Complete guide for *nix backup solutions

The aspect of backup saving (and storage) is, certainly, one of the most important in the world of information: why would anyone want to lose his/her data as a result of the error (whether software or hardware error)? Since, there is a wide array of backup tools. I list the most necessary requirements, in my view, to these tools:

  • Ease of automation and the very existence of such. However, this requirement is almost completely balanced by the presence of Cron in all the general purpose *nix distributives. Still, backing up is just the very case when you should not put all your eggs in one basket.
  • Supported media and network backups. A backup tool can be arbitrarily remarkable, but if it supports only a limited set of media available for storing backups, then it is not worth a button. Creation of backups via network (including cloud) storages stands alone. Here appears the aspect of encryption and transmission of data and of backups themselves.
  • Ease of recovery. I suppose, comments are needless here, because if the loss of data has occurred, its recovery should be as quick and painless as possible.
  • Ease of initial configuration. This requirement is, of course, debatable since backup creation is configured only once. However, people often make a choice in favor of far less functional tools only because of their simplicity.

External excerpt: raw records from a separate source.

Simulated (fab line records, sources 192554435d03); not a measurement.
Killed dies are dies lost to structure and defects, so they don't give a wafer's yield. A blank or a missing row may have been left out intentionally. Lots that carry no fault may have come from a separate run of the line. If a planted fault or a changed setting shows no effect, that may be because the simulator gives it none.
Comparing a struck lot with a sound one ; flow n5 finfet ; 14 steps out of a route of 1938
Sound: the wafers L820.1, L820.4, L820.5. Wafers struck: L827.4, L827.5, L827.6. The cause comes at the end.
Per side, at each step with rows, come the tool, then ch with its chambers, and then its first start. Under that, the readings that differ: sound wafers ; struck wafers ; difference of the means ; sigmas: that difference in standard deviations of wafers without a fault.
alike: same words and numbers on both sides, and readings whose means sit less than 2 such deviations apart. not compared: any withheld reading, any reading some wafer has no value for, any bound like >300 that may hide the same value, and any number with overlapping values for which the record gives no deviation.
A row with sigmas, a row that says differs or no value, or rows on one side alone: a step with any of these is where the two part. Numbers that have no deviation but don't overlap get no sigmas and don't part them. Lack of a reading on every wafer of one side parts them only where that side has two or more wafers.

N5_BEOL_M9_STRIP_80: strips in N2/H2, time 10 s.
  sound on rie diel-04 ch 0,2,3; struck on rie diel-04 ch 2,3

I did not make it a point to describe in details this or that tool — it is possible to write a separate book or at least an article almost about each of them. Here is just a brief overview of them.

rsync and rsnapshot

Although rsync was not originally intended for backing up (it is just a convenient tool to synchronize files/folders through the network), it is mostly used to create backups on the remote computer. I enumerate its capabilities:

  • Work by SSH protocol (optional).
  • Transmission of only delta files, i.e. if changes have been made, not the whole files are transmitted, but only the changed parts of them.
  • Data compression during transmission.
  • Continuation of file transmission after the connection break, starting from the point at which the break has occurred.

Here is the simplest example of its use:

$ rsync --progress -e ssh -avz /home/adminuser/Docs root@leopard:/home/adminuser/backup/

Keys:

  • -r — recursion;
  • -l — saves symbolic links;
  • -p — saves the rights (standard rights, UGO, — to save ACL and extended attributes you need to use -A and -X options, respectively);
  • -t — saves the mtime;
  • -o — saves the file owner (on a remote machine only root is available, as well as two further options);
  • -g — saves the group;
  • -D — saves special files;
  • -a — does the same thing as the combination of the above keys (without saving ACL and extended attributes);
  • -v — outputs file names;
  • -z — compression;
  • -e ssh — the command called to access to the remote shell. Thus, if SSH is on the non-standard port you need to use -e ‘ssh -p3222’;
  • –progress — outputs the progress indicator.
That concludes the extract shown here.